Thousands Of Refugees Flee Lebanon Camp

Palestinians flee the Palestinian refugee camp of Nahr el-Bared in the north city of Tripoli, Lebanon, Tuesday, May 22, 2007. Thousands of people fled from the area late Tuesday during a lull in the fighting in the third straight day of clashes between Lebanese troops and Islamic militants holed up in a north Lebanon refugee camp, Associated Press reporters at the scene said.
AP Photo/Nasser Nasser
Thousands of people fled a crowded refugee camp Tuesday night during a lull in three straight days of clashes between Lebanese troops and Islamic militants holed up inside, Associated Press reporters at the scene said.

AP Television News video from the Nahr el-Bared refugee camp showed women clutching children and piling up in pickup trucks, some waving white flags, as they tried to leave the partially destroyed camp.

Others fled on foot, and ambulances could be seen evacuating the wounded.

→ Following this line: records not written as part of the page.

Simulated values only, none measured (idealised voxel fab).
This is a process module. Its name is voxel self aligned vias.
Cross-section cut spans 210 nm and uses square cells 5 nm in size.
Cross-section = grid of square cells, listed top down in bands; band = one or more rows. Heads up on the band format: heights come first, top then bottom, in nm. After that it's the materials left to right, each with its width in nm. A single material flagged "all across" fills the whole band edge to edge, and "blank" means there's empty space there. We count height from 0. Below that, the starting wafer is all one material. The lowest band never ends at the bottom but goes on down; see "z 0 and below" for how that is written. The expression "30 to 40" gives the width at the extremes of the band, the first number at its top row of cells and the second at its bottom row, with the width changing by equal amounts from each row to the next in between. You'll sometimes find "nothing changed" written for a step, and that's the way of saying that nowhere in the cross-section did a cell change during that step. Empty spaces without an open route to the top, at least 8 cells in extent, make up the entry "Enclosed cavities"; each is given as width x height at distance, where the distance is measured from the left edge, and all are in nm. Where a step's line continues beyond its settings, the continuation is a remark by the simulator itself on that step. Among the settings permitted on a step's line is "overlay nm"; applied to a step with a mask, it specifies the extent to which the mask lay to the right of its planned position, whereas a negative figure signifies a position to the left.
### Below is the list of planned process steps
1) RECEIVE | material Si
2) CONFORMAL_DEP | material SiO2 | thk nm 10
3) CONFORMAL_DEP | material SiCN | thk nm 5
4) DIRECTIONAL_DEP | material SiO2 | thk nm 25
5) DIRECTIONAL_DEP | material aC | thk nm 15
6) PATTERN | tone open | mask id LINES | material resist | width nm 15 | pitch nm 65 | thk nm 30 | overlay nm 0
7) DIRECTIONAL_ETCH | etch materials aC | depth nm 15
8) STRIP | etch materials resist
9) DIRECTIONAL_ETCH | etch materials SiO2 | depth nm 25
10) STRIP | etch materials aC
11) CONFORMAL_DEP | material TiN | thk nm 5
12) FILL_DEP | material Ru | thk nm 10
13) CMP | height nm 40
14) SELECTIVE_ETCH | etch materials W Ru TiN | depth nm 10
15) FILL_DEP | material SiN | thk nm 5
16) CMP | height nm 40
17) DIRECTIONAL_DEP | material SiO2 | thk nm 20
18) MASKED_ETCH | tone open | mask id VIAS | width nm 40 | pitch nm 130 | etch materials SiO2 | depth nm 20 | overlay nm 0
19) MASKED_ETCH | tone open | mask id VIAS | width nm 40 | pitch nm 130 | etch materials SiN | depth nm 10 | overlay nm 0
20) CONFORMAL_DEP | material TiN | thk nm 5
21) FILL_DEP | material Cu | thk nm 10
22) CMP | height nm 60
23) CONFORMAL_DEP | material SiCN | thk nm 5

U.N. relief officials in another camp located a few miles to the south of Tripoli said they expected 10,000 Palestinian refugees from Nahr el-Bared to arrive through the night.

Refugees from Nahr el-Bared were seen raising white towels from windows and even waving white plastic bags. Boys carried babies, and a young boy and a woman helped an elderly woman, hurriedly walking on the side of the road as cars sped past carrying more refugees.

Many of the packed cars driving out had their windows blasted from the fighting.

Earlier, a U.N. convoy carrying relief supplies was hit during the fighting between the Lebanese troops and the Fatah Islam fighters.

The Lebanese army initially stopped the convoy of six trucks from the U.N. Relief and Works Agency, which aids Palestinians, from entering the camp. The convoy was later allowed in during a brief cease-fire.

But two pickup trucks and a water tanker got caught between the lines of the two sides and were hit as they entered the camp, said an UNRWA official, speaking to The Associated Press by telephone from the entrance of the camp.

The official said the convoy was then shot at as it tried to deliver aid. A car from inside the camp was also hit by fire in the area at the same time, said the official, who spoke on condition of anonymity because he was not authorized to talk to the media.

Al-Arabiya satellite television reported four civilians were killed in the incident. The UNRWA official said there were 15 civilian casualties but did not give a breakdown of dead and wounded. There was no official confirmation of either report.

The UNRWA official said earlier that he had reports dozens of buildings in the camp had been destroyed with residents trapped in the rubble.

At least 29 soldiers and 20 militants have been killed in the fighting since Sunday. The number of civilian casualties is not known, however, because relief workers, Lebanese authorities and journalists have had limited or no access to the camp.

Overnight, the Lebanese government ordered the army to finish off the militants who have set up in Nahr el-Bared, where 31,000 Palestinian refugees live on the outskirts of the northern port of Tripoli.

Black smoke billowed from the area Tuesday amid artillery and machine gun exchanges between troops and militants. Lebanese troops skirmished with Fatah Islam fighters, trying to seize militant positions on the outskirts of the camp.

"There are dead and wounded on the road, inside the camp," screamed a Lebanese woman, Amina Alameddine, who ran weeping from her home on the edge of the camp. She fled with her daughter and four other relatives after Fatah Islam fighters started shooting at the army from the roof of her house.

At the same time, Lebanese troops sought to flush out fighters hiding in Tripoli. Soldiers raided a building where Fatah Islam militants were believed to be hiding out, blasting an apartment with grenades, gunfire and tear gas.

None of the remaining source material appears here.